Sunday, June 28, 2015

Diversity Unites Around a Common Cause

We all generally believe that when we get others opinions, we can be more effective. Few generally believes he is a lone island and he has all knowledge within himself.  However, we generally get counsel from those we trust and are well acquainted with. However, what is surprising is that when we work with people that are "different" thank ourselves, we actually tend to perform better than those we tend to know better.

In a study done by Katherine Phillips, professor at Columbia Business School, groups put together with outsiders (people they had never met before) performed nearly twice as effectively as those that performed alone. No big surprise there. But they performed 40% better than those that were matched with people they already knew. It seems that the more insecure we are, the more inclined we are to reconcile opposite opinions. They were more focused and accurate. They were less quick to just jump on the opinion of someone else.

I have been part of a CLC group now for a year and a half. It is my second group. In CLC, you meet with a group of 10-14 guys once a week for two years. Our group like many is very diverse. But that is what makes it so cool. I have learned so much from my CLC brothers and by now, I know I can be completely transparent. It was not always that way as groups have to be together for a period of time before gelling.
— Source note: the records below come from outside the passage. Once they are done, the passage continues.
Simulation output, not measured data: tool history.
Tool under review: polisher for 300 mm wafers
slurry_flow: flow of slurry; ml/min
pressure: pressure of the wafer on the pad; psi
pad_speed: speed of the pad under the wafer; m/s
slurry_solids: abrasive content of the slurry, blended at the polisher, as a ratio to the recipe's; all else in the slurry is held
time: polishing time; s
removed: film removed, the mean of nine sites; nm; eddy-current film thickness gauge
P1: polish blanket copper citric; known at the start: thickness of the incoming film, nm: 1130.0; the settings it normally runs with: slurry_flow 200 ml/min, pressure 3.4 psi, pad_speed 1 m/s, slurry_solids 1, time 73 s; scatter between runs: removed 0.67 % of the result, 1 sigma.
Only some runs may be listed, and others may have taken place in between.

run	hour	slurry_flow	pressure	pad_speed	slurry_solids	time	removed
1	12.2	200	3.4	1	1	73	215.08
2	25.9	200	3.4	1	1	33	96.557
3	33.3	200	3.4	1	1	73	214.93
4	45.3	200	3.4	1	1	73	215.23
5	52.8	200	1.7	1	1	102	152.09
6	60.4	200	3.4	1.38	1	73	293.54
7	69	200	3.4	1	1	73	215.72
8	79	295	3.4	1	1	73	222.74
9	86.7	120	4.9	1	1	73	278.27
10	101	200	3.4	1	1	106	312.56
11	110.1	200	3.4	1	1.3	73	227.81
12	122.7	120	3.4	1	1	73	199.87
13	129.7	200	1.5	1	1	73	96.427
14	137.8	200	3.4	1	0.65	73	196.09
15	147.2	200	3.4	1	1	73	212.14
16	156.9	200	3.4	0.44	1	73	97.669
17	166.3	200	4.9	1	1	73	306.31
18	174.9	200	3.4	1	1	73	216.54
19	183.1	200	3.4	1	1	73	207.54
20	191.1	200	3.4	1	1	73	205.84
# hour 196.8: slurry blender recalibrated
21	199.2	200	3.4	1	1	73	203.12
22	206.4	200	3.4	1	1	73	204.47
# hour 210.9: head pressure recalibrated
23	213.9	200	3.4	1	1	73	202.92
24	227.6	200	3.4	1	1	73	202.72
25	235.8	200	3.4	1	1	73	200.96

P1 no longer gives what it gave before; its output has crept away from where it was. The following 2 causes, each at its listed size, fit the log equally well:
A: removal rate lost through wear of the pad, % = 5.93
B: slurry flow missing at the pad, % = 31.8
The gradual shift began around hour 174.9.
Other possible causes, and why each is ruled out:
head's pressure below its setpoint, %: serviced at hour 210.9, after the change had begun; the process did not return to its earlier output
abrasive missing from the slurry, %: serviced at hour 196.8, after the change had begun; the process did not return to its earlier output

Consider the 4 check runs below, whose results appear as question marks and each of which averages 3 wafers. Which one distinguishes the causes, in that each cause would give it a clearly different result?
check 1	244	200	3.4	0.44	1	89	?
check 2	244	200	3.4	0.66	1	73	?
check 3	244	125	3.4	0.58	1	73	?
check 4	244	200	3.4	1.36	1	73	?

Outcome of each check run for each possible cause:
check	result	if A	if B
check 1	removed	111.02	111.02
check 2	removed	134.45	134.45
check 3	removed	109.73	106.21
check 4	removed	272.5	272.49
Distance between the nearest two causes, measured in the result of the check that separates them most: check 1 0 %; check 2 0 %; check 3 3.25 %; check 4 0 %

Diversity within a common cause is the most effective. That is why you could go to a sporting event and be high-fiving your neighbor even though you don't know him. The shootings in Charleston instead of driving a wedge between the black and white community united them in a common resolve. It did not fulfill the shooters desire to ignite racial tension. The bond of a common faith is what united them. Kingdom diversity united through the perspective of grace. I find it amazing that we think that the solution to racial tension is to fight it from the outside-in. Education isn't the answer to the depraved human heart. Gun control won't solve hate. Reconciliation comes from the healing of the human heart. That can only be supernatural. And that is what we see happening in Charleston.